If you had asked me where I wanted to study for my Masters a few years ago, I would have listed the universities from United States, Australia and Europe like the majority of Nepali students simply because of extra opportunities and post-academic factors. Yet, here I am in a university in South Korea.
Visiting another country is an experience, but studying abroad is life-changing. I landed into a country that is nothing like Nepal, boarded a bus to my apartment and found myself thinking, “How am I ever going to make it in Korea?” I was every bit curious about Korean cultures and lifestyles since the first day. And during the first month here, like an elementary student, I took some small steps in South Korea; learned to use chopsticks, use Kakao talk (popular instant messaging application), make new friends and go drinking together.

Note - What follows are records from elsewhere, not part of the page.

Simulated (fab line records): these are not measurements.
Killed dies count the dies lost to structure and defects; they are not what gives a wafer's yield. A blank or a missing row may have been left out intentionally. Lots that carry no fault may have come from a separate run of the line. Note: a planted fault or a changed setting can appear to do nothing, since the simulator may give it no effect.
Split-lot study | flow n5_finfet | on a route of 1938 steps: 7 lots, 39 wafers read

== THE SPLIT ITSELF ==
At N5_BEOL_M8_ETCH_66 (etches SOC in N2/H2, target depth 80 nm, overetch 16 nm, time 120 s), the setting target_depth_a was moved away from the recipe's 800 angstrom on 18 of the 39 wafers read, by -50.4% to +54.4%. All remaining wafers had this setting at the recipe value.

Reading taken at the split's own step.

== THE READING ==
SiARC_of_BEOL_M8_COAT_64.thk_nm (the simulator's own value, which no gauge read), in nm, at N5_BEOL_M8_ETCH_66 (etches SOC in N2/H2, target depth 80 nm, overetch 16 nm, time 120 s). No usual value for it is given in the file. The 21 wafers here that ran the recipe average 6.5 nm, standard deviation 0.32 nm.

Being a Hindu, I have several food restrictions such as not eating pork and beef. This stands to be one of the main problems for Nepali students in Korea. And I still feel awkward when I have to share kimchi and other traditional Korean pickles in the middle of the table, especially when the other person is eating beef or pork. Because of my reservation on eating some kinds of meat and also because I come from country where one is not supposed to touch others’ food or eating utensils while eating, I have not been able to shake the feeling of uneasiness since the very beginning.
Many countries in East Asia, including the Korean peninsula, ban English in their elementary education to support development of their mother tongue.
In graduate level, except few universities, the classes are conducted in English, only if there are international students enrolled in the class, while the elaboration and other information are shared in their native language(s). When I arrived at the Kyonggi University, language barrier was the biggest and most common problem that many international students faced. And, I too had to face this problem. I remember seeing the Korean alphabets dancing in front of my eyes every time I tried to read. It was equally difficult to find the right bus while travelling and I had troubles bargaining, asking for discount while shopping too.
I used to work for some start-up companies in Nepal. After coming here, I joined a research-based study, funded by Korean government project (ITRC). I remember, on my first day in the laboratory, my lab-mates had greeted me nicely and were asking about Nepal and Mount Everest. In fact, if you are a Nepali in Korea, one common question you will be asked every time is ‘Have you climbed Mount Everest?’ Hiking local mountains is a popular leisure activity in Korea and Korean believe they have sacred and religious significance. So, they think that it is common for Nepalis to climb Mount Everest.
In the lab, we study current railway problems in Korea and relate them to safety issue in railway system. I had come to do my Master’s in software engineering, but when I took railway safety as my research domain, it took me by surprise as well. It had never occurred to me that there was scope for railways in Nepal though. I think if anyone dreams so it would be like ‘waiting for a train in an airport’.
The laboratory is a 14-hour job and has its pressure while working. But during my days at laboratory, I have noticed changes in my personality and found that I enjoy my time in front of the computer, even if I’m alone and working late night shifts. Writing research paper, submitting to highly-reputed journals and the wait for approval has become a part of my daily schedule and has its own fun. I was stunned to find that Nepali scholars and their publications are highly considered in Korea. In fact, Dhiraj Kumar Chaudhary, another research scholar in Korea, once said ‘research scholars in Korea are the educated student labours from Nepal’.
If you are to compare your life in Nepal, everyone would feel very uncomfortable coming to a different country. I think Nepalis are comparatively more welcoming; whenever we meet a stranger in a bus, at least we greet them with a smile. But here, majority of people are busy on their smartphones either in subways or public buses, and they usually do not care who they are travelling with.
But the information and technology-based services including banking, telecommunication and transportation have added values to people’s lives. The services are very fast and reliable that you barely remember poor services that were in Nepal. Also, South Korea has relatively stronger arrangements when it comes to public safety and security enforcement. While exploring the cities, I could see girls walking freely at midnights, 24-hour convenient stores and late night bus services, which are unusual in developing countries.
THAPALIYA is currently doing his research in Railway Safety at Software Engineering Laboratory from Kyonggi University, South Korea.